An out-spoken socialist and president of the Stop the War coalition, Tony Benn was Labour’s longest-serving MP. A Member of Parliament for 51 years, Benn served as a cabinet minister in the Harold Wilson and James Callaghan administrations. Benn's campaign to renounce his hereditary peerage was instrumental in the creation of the 1963 Peerage Act.
Photo: Tony Benn in 1981 (BBC)
Benn entered the Commons in 1950 and later become a cabinet minister under Harold Wilson.
Benn entered the Commons in 1950 at the age of 25. A cabinet minister in Harold Wilson's governments, Benn always maintained strong commitment to the people who elected him.
From mid 1970s to the early 1980s, Benn emerged as the leader of the Labour Party left.
Disillusioned by the policies of the Labour Party, Benn became increasingly left wing. Throughout mid 1970s to the early 1980s, he emerged as the leader of the Labour left.
In 1980s Benn challenged unsuccessfully for control of the Labour Party.
Narrowly defeated in 1981's deputy leadership contest, Benn played a leading role in devising Labour's 1983 election manifesto - dubbed "the longest suicide note in history".
During strike Benn toured the country giving speeches and offering support to the miners.
During the strike Benn was a vocal supporter of the miners - and a fierce critic of Margaret Thatcher and the ineffective support offered by the Labour leadership on the other.
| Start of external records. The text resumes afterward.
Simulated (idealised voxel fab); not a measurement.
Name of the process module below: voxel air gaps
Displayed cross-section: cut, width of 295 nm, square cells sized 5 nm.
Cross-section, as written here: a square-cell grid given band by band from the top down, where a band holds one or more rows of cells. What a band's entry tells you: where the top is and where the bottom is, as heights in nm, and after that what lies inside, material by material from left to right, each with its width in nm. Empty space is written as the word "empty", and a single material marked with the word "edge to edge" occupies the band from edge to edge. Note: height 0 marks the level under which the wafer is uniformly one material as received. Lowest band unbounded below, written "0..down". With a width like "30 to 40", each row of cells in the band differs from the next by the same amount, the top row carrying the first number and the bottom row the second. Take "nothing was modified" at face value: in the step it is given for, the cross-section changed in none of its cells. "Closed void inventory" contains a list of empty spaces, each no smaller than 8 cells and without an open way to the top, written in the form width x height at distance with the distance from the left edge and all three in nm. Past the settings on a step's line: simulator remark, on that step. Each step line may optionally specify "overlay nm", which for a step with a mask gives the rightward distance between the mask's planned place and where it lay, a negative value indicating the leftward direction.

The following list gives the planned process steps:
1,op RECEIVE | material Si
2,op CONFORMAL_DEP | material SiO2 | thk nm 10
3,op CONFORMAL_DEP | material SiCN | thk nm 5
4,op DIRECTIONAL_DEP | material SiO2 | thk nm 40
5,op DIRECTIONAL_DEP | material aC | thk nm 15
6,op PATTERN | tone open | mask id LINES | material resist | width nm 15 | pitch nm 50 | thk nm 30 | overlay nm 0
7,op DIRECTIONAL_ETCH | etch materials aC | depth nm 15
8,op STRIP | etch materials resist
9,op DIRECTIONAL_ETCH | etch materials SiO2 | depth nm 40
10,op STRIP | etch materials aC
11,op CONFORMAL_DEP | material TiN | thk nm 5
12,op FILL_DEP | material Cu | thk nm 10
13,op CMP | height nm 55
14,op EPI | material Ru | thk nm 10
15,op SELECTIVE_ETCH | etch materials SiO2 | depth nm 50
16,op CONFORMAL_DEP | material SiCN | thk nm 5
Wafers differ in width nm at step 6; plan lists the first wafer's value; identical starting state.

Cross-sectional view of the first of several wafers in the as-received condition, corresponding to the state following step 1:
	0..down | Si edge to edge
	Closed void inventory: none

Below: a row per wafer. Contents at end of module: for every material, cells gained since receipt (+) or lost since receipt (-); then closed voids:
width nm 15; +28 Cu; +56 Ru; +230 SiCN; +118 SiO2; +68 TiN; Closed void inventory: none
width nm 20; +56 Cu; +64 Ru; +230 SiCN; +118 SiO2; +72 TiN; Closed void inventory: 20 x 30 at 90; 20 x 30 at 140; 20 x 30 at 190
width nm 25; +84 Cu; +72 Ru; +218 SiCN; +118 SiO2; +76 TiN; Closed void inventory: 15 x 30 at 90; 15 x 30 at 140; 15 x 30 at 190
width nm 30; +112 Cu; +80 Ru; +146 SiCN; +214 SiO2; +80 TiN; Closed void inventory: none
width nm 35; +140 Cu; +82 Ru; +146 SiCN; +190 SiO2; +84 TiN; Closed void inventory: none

A key supporter of peace movements, Benn met Saddam Hussein on the eve of both Gulf Wars.
Throughout his career, Benn supported peace movements and spoke out against Britain's role in foreign wars. Controversially, Benn met Saddam Hussein on the eve of both Gulf Wars.
Anthony Neil Wedgwood Benn was born in London on 3 April 1925, the second son of William Wedgwood Benn and Margaret Benn (nee Holmes). Benn’s political heritage ran deep as his father and both grandfathers had all served as MPs. In 1949 Benn married American exchange student Caroline Middleton De Camp after a whirlwind nine day romance. They went on to have four children.
Leaving the RAF at the end of World War II, Benn completed his studies at Oxford and, after a brief spell as a BBC Radio producer, entered politics as Labour MP for Bristol South East in 1950. At the age of 25 he was the youngest serving MP.
Young, charismatic and a good orator, Benn became a regular contributor to popular radio discussion programmes and soon became a household name. His politics at the time were considered moderate and he developed a reputation as a moderniser.
In 1942 Benn’s father had accepted a peerage and was created Viscount Stansgate. After his father’s death in 1960 Benn inherited the peerage and was disbarred from the House of Commons. Benn campaigned vigorously for a change in the law to allow him to renounce his title. He was eventually successful in 1963 and retook his Bristol South East seat.
The Wilson governments
Harold Wilson’s victory in the 1964 general election saw Benn promoted to the frontbench. Under the Labour governments of 1964-1970 and 1974-1979, Benn held several high-profile cabinet positions including Minister of Technology, Secretary of State for Energy and Secretary of State for Industry.
During this period Benn oversaw the launch of the BT Tower, the development of Concorde, nuclear energy and the beginnings of North Sea Oil exploration.
Move to the left
In the 1970s, frustrated by the perceived centre-right policies of the Labour leadership, Benn’s politics moved to the left. Becoming a key figurehead of the left wing, Benn campaigned to persuade the Labour Party to commit to socialist plans.
As the decade wore on the party became deeply divided between the increasingly influential left and the centre-right modernisers.
Challenge for leadership
As his support from the left of the party grew, Benn embarked on a series of challenges for senior positions in the Labour Party. In 1981 Benn challenged Denis Healey for the deputy leadership of the party and lost by less than one per cent of the vote.
The high water mark of Benn’s influence came in 1983. Benn’s reforms of the party structures meant that the Labour leadership were forced to fight the general election with a socialist manifesto nicknamed "the longest suicide note in history". Deeply divided, the Labour Party was whitewashed at the election.
Retirement from the House of Commons
In 2001, after 51 years as a Labour MP, Benn retired from the Commons “to spend more time on politics”. In retirement Benn embarked on a series of popular one-man shows to bring commitment politics to a new generation. He continued to write and publish his diaries – often hailed as an unparalleled account of post-war British politics.